14.2 Entire Agreement. The Agreement (including the Order and any attachments thereto specifically agreed by the parties) constitutes the entire understanding of the Parties with respect to its subject matter, and supersedes all prior or contemporaneous written and oral communications, understandings or agreements with respect to its subject matter. No waiver of any provision of the Agreement, or of any rights or obligations of any Party hereunder, will be effective unless in writing and signed by the Party waiving compliance. The failure by any Party to exercise any right provided herein shall not be deemed a waiver or forfeiture of any such right.

14.3 Assignment. This Agreement and the rights and obligations hereunder may not be assigned, in whole or in part, by either Party without the other Party’s written consent (which shall not be unreasonably withheld). However, without consent, either Party may assign this Agreement to any successor to all or substantially all of its business which concerns this Agreement (whether by sale of assets or equity, merger, consolidation or otherwise). This Agreement shall be binding upon, and inure to the benefit of, the successors, representatives and permitted assigns of the Parties hereto.

14.4 Severability. Every provision of the Agreement is intended to be severable. If any section of the Agreement is found to be invalid or unenforceable, then such section will be deemed amended and interpreted, if possible, in a way that renders it enforceable. If such an interpretation is not possible, then the section will be deemed removed from the Agreement and the rest of the Agreement will remain in full force and effect.

14.5 Independent Contractors. The parties are and intend to be independent contractors with respect to the services contemplated hereunder and so represent themselves in all regards. Neither Party is the agent of the other, and neither may make commitments on the other’s behalf. Kevel agrees that neither it, its employees nor its contractors shall be considered as having an employee status with Customer. No form of joint employer, joint venture, partnership, or similar relationship between the parties is intended or hereby created. There are no intended third-party beneficiaries under the Agreement.

14.6 Export Control. Customer agrees to comply with all relevant export laws and regulations, including, but not limited to, the U.S. Export Administration Regulations and Executive Orders ("Export Controls"). Customer warrants that it is not a person, company or destination restricted or prohibited by Export Controls ("Restricted Person"). Customer will not, directly or indirectly, export, re-export, divert, or transfer the Software or Service, any portion thereof or any materials, items or technology relating to Kevel's business or related technical data or any direct product thereof to any Restricted Person.

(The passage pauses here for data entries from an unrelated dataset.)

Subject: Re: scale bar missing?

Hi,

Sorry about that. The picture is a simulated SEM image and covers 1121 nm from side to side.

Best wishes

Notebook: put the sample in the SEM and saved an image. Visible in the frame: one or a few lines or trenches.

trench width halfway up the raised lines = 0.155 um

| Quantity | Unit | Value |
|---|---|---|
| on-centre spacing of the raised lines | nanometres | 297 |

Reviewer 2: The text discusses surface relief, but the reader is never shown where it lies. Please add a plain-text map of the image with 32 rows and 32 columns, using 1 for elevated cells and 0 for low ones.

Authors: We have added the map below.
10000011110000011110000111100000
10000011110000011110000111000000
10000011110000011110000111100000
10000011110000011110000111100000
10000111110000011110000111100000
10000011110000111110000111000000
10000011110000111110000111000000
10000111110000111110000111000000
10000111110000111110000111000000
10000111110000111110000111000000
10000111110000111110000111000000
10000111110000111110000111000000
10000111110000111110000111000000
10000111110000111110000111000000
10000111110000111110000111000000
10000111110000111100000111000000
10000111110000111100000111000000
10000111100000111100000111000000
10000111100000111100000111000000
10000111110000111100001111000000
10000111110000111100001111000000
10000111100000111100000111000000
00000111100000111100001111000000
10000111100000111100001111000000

14.7 Notices. Notices pursuant to this Agreement shall be sent to the addresses below, or such others as either Party may provide in writing. Such notices will be deemed received at such addresses upon the earlier of (a) actual receipt or (b) delivery in person, by fax with written confirmation of receipt, or by certified mail return receipt requested.

14.8 Publicity. Kevel reserves the right to publicize the use of the Services by Customer and/or its Authorized Users. Kevel may publicly identify Customer or its Authorized Users as customers of Kevel, and in good taste use Customer’s logo(s) in connection with publicized Kevel Customer lists, advertising, and other promotional and marketing materials.

  1. Agreement and Amendments

By executing an Order, Customer represents that it is 18 years old or older, is authorized to bind any legal entity that Customer represents, and agrees to all of the terms in the Agreement. Customer may print and keep a copy of the Agreement.

Kevel may reasonably modify or change these Terms of Service, including all Exhibits, at any time by posting the changes to the Site. Customer continued use of the Site or Service following the posting of such changes constitutes acceptance of those changes. Kevel will use reasonable commercial efforts to provide notice of material changes to Customer.


1. Kevel Audience

1.1. Kevel Audience is provided as a managed application service, hosted on a supported cloud infrastructure provider, on a Customer-dedicated cloud infrastructure account, contracted directly by the Customer or by Kevel, at the Customer’s discretion. Kevel’s management of the Kevel Audience application consists of (i) the initial installation, (ii) configuration and (iii) ongoing maintenance and updates, under the terms and conditions established in the present Agreement. For the purposes of this Agreement, any reference to “Services” with respect to Kevel Audience shall include all such installation, configuration and ongoing maintenance and all such monitoring and operation. When necessary for routine monitoring, Kevel may also perform (iv) independent monitoring and operation of the underlying infrastructure – as a complement but not replacement of Customer’s own monitoring and management activities.


2.1. The Customer shall receive authentication tokens that identify and authorize the Customer to access the APIs and other relevant components of the Kevel Audience instance, such as data storage or user interfaces when applicable. It is the Customer’s responsibility to ensure the safe-keeping of such authentication information and not to allow access to unauthorized 3rd-parties.

2.2. The Customer shall provide Kevel with a list of IP addresses authorized to access the APIs and shall communicate to Kevel any changes relevant to the authorized IP addresses.

2.3. The Customer shall receive, within a maximum period of 3 days, access to up-to-date documentation related to the API end-points made available to the Customer for interaction with the Service. The documentation may be made available in a variety of formats, such as via an online web site, with authentication mechanisms provided by Kevel and/or Kevel’s authorized third parties.


3.1. “Monthly Tracked User” or “MTU” means an individual User that generates one or more Event within the calendar month.

3.2. “Event” means any activity involving a unique User, including both: (i) volitional activities performed by the User (e.g., page views, clicks, transactions) (“Active Events”) and (ii) non-volitional activities with which the User is passively involved (e.g., being activated to a Destination such as Kevel UserDB, Facebook, or a file export) (“Passive Events”).

3.3. “User” means the collection of individual instances of browsers, mobile apps, phone calls or other forms of interaction with the Client’s business, including but not limited to identifiable registered customers as well as anonymous website or app visitors, identified by either a single User ID or by multiple previously-matched User IDs.

3.4. “User ID” means a unique identifier associated with a User, including but not limited to: cookies, email addresses in plain text and hashed, mobile app IDs, and/or CRM IDs.